Thin-film lithium niobate (TFLN) photonic integrated circuits are driving the development of next-generation optoelectronic technologies. Due to the indirect bandgap nature of lithium niobate, the TFLN photonic integrated chips typically require off-chip light sources. Thus, grating couplers are key components for enabling efficient coupling between external light sources and the integrated chip. Existing research on TFLN grating couplers has primarily focused on oblique incidence configurations. While uniform gratings under angled incidence can achieve higher coupling efficiencies, they are less favorable during coupling and packaging processes due to the difficulty in accurately controlling the incident angle, which may introduce additional coupling losses. Vertical incidence is advantageous for device packaging; however, it often suffers from significant back-reflection caused by second-order Bragg diffraction. To mitigate this effect, efficient vertical coupling can be achieved by designing dual-layer gratings or incorporating a bottom reflector. However, such approaches often involve complex fabrication steps and may induce additional optical losses in other on-chip components. Therefore, it is of great significance to develop efficient vertical grating couplers on TFLN using standard films without metallic reflectors by carefully designing the grating structure and adopting relatively simple fabrication procedures. Such an approach will facilitate the integration of TFLN photonic chips with off-chip light sources.

This study presents the design of a non-uniform grating with a spatially varying period and duty cycle to achieve efficient vertical coupling. The grating structure is optimized using the L-BFGS-B algorithm, which is based on gradient descent. To ensure consistency between the design and the experimental results, the initial structural parameters are determined. A linearly tapered grating is then constructed to enable preliminary vertical coupling. The simulations are conducted using the finite-difference time-domain (FDTD) method with perfectly matched layer (PML) boundary conditions. The objective function in the inverse design is defined as the coupling efficiency of the vertical grating coupler, and a minimum feature size constraint of 300 nm is applied based on current fabrication capabilities. During optimization, the algorithm adjusts the widths of each grating tooth and trench according to the objective function, with gradients estimated via two FDTD simulations per iteration. The structural parameters are updated iteratively under the feature size constraint, and the process is repeated until 250 iterations are completed. After several rounds of simulation validation, 250 iterations are found to be sufficient to obtain the optimal structural parameters. Following the completion of the design optimization, simulations are also conducted to evaluate the impact of fabrication errors on the grating coupling efficiency.

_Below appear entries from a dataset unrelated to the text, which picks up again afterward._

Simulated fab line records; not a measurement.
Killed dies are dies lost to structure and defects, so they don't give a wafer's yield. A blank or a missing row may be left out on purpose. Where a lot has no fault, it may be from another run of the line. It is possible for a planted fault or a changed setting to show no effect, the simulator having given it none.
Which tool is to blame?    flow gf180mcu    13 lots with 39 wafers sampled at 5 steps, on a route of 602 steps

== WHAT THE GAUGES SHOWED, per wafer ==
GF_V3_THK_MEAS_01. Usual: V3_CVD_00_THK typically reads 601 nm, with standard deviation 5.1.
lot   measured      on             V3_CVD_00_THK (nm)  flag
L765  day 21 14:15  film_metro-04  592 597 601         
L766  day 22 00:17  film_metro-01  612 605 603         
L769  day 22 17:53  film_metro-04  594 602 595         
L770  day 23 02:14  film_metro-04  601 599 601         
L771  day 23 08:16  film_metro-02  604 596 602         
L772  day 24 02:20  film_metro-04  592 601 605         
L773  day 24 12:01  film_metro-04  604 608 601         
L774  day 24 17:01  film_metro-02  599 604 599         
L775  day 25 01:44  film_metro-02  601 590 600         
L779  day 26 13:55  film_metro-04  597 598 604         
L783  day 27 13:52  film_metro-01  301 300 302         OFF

Simulation results indicate that the designed vertical grating coupler achieves a coupling efficiency of -1.9 dB at 1550 nm. The grating is fabricated using electron beam lithography and ion beam etching. Scanning electron microscope (SEM) images reveal that the grating surface and sidewalls are clean and smooth. After fabrication, the device is characterized using the fiber-to-chip vertical coupling setup. Experimental measurements indicate a peak coupling efficiency of -4.3 dB near 1550 nm. The discrepancy between the measured and simulated results is mainly due to a fabrication-induced structural deviation of approximately 20 nm. Future improvements in fabrication processes may further enhance the device performance. In the 1525?1575 nm wavelength range, the measured spectral response aligns well with the simulation results. The vertical grating coupler proposed in this work is designed via an inverse design approach and fabricated using a simple process involving only a single lithography and etching step, without the need of heterogeneous material integration or metal reflectors. The measured coupling efficiency of -4.3 dB meets the basic requirements for photonic device testing and research. The 3 dB bandwidth of 25 nm is sufficient to support applications in lithium niobate based nonlinear photonic chips where single-wavelength lasers are used as the input light sources.

This work presents a vertical grating coupler on TFLN, designed using an inverse design method. The grating period and duty cycle are optimized using a gradient descent algorithm, and the coupler is fabricated through a single-step etching process. In the 1550 nm communication band, the fabricated coupler achieves a vertical coupling efficiency of -4.3 dB and a 3 dB bandwidth of approximately 25 nm. A deviation from the simulated efficiency (-1.94 dB) is observed, primarily due to fabrication limitations. Further performance improvements are expected with process optimization. The developed vertical grating coupler provides a practical and efficient solution for integrating off-chip light sources with TFLN photonic chips.